An acre at a time

By Marion Blackburn

WILMINGTON, N.C. — Serving as an attorney for the Nature Conservancy showed Camilla Herlevich she really could save the earth after all, or at least a few acres of it.

When she returned to her Wilmington, N.C., home after 11 years with that agency, she started a new group, the North Carolina Coastal Land Trust, dedicated to saving forests, meadows, wetlands and coastal places from unrestricted development.

Since 1992, the nonprofit has helped preserve about 35,000 acres, many of them along waterways and coastal stretches.

And in 1999, its strategy of working in partnership with landowners gave rise to a sister group, the Tar River Land Conservancy.

Together, the two groups have limited or stopped development on more than 41,000 acres through gifts and easements that restrict how land can be used.

“Some of the places that were important to me just weren’t there any more,” says Herlevich, founder and executive director of the Coastal Land Trust. “I realized I had some special skills that I could use to save the land I love.”

The two groups accept donations of land but usually protect it by forming legally binding easements with landowners looking for a way to preserve their family’s heritage and still have some financial benefit from the land.

The landowners agree to keep the land in its natural condition without extensive disturbance, and the land trust can enforce the easement and monitor the property.

“When we first started, our projects were more as gifts when people came to us,” Herlevich says. “Now we identify certain areas as priorities, meet with landowners and try to get conservation on certain tracks. That way we have large watershed areas that are protected.

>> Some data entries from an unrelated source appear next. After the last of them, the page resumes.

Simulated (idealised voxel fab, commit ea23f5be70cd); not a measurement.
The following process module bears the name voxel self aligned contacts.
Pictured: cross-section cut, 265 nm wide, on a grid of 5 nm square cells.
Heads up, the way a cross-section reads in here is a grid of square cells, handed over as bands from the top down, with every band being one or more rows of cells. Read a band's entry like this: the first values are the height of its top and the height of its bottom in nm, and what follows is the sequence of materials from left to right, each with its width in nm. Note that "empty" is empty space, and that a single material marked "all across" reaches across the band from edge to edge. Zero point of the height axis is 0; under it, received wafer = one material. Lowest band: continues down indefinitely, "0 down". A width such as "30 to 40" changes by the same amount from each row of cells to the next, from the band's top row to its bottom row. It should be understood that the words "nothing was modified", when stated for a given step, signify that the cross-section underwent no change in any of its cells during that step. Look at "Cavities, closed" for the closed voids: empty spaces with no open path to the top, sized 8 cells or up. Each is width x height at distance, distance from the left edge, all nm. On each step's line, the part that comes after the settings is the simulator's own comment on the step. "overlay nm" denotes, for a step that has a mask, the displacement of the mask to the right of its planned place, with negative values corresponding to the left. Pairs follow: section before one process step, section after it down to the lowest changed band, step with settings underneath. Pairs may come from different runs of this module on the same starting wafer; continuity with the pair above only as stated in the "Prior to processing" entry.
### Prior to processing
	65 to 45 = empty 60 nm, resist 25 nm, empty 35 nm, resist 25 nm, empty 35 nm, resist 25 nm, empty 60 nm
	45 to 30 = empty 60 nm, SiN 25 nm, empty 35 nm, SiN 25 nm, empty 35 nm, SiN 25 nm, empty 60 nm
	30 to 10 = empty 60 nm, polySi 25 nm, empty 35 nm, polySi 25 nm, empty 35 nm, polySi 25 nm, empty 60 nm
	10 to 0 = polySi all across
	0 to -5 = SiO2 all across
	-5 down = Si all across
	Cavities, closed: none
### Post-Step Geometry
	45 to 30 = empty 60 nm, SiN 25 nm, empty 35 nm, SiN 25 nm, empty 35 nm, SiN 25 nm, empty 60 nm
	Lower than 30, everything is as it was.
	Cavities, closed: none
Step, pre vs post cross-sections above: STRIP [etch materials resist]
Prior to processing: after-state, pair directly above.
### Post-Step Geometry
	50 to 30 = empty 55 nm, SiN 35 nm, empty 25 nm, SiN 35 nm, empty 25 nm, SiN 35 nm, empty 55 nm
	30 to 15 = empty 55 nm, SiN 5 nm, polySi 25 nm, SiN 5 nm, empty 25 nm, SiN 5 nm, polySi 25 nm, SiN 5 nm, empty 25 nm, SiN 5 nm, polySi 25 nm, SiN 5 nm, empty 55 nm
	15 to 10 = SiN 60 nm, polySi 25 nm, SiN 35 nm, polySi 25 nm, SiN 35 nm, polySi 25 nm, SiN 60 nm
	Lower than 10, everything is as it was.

“The financial incentive is that you can, through tax benefits, capture some of the appreciation in land value without having to sell it.”

On May 20, the Coastal Land Trust celebrated the opening of Springer’s Point Preserve, a 120-acre maritime forest in Ocracoke.

The land was purchased with $4 million in grants from the North Carolina Clean Water Trust Fund.

The land trust also raised $132,000 to establish the preserve.

The Tar River Land Conservancy in Louisburg has preserved about 6,100 acres from unrestricted development.

It focuses on the eight-county area that is home to the Tar River, which begins in Franklin County and enters the sea as the brackish Pamlico River near Little Washington.

The upper Tar River has natural and cultural resources that are virtually untouched by urban development, says Cynthia Satterfield, director of development and outreach for the Tar River Land Conservancy.

“The Tar River is considered one of the most pristine waterways in eastern North America,” she says. “It is home to 16 threatened and endangered species that are still surviving. The largely agricultural land is the reason they are surviving.”

The Tar River Land Conservancy hopes to protect about 10,000 more acres in the next five years.

The Tar River basin and its tributaries are also served by the Pamlico-Tar River Foundation, which helps monitor water quality, run-off and pollution.